Thursday, April 29, 2010

Video Games Can Be Art

So, recently, Roger Ebert (whom, to be clear, I adore) once again declared that video games are not art, and CAN NEVER BE!

Which is absurd. Of COURSE games can be art. Everything about Shadow of the Colossus is art, not just the fantastic visuals, not just the story, but even down to the controller itself! But it's clear that Ebert has never played SotC. (This, despite it being mentioned several times in reader responses the first time he brought this up). His initial argument is "Video games by their nature require player choices, which is the opposite of the strategy of serious film and literature, which requires authorial control." But, games like SotC has its plot on rails; the player has "choices" but really, the player has to move the plot forward. If the player goes off exploring, the game pretty much just waits. Ebert just appears to be completely unfamiliar with the wide range of games and gametypes available (he also appears to believe that ALL games have winners and losers, which has never been true).

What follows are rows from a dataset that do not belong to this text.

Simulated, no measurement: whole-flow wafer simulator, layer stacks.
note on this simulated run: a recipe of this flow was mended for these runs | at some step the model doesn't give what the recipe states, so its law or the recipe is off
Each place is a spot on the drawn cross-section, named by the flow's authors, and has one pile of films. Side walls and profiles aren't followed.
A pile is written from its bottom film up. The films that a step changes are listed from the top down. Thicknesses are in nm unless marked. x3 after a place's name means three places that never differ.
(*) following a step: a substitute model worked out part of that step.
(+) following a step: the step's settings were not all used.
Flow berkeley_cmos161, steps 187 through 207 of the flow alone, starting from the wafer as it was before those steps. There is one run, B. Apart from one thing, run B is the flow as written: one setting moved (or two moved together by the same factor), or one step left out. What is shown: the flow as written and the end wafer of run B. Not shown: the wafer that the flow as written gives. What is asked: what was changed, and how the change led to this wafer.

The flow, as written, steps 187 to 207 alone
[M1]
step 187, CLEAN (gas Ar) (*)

He also never played Braid, although he knows enough about it to discounts its possibility as art. Well, I say he knows about it, but clearly his opinion is based on a fundamental misunderstanding of the premise. Ebert's entire article was prompted by Kellee Santiago's TED talk (which you can see here). Here is a quote from his piece:
Her next example is a game named "Braid". This is a game "that explores our own relationship with our encounter enemies and collect puzzle pieces, but there's one key can't die." You can go back in time and correct your mistakes. In chess, this is known as taking back a move, and negates the whole discipline of the game. Nor am I persuaded that I can learn about my own past by taking back my mistakes in a video game. She also admires a story told between the games levels, which exhibits prose on the level of a wordy fortune cookie.
Wrong, wrong, wrong. Braid doesn't allow you to go back in time and correct your mistakes, it FORCES you to go back in time and correct your mistakes. That's a fundamental part of the game mechanic, arguably the entire POINT of the game. It's not 'taking back a move' and negating the discipline of the game, it IS the game! And his remark about 'wordy fortune cookies' is another indicator that he never played it. Yes, you are given tiny snippets of a story, but the larger story becomes clear as you play. If he HAD played Braid, he would understand that.

So let's talk about Chess (which he also mentioned). Santiago says that Chess isn't art, and can't be art, because it's just a set of rules. No matter how elegant the set of rules, it's not art. Fine. I'm not going to argue that point. So, let's try this thought experiment:

Imagine there is a PLAY about Chess. The actors dress up like the pieces, you can have fights between the white pawn and the red knight, eventually one king is killed and the play is over. You don't see the chessboard itself, the play is just using a Chess theme.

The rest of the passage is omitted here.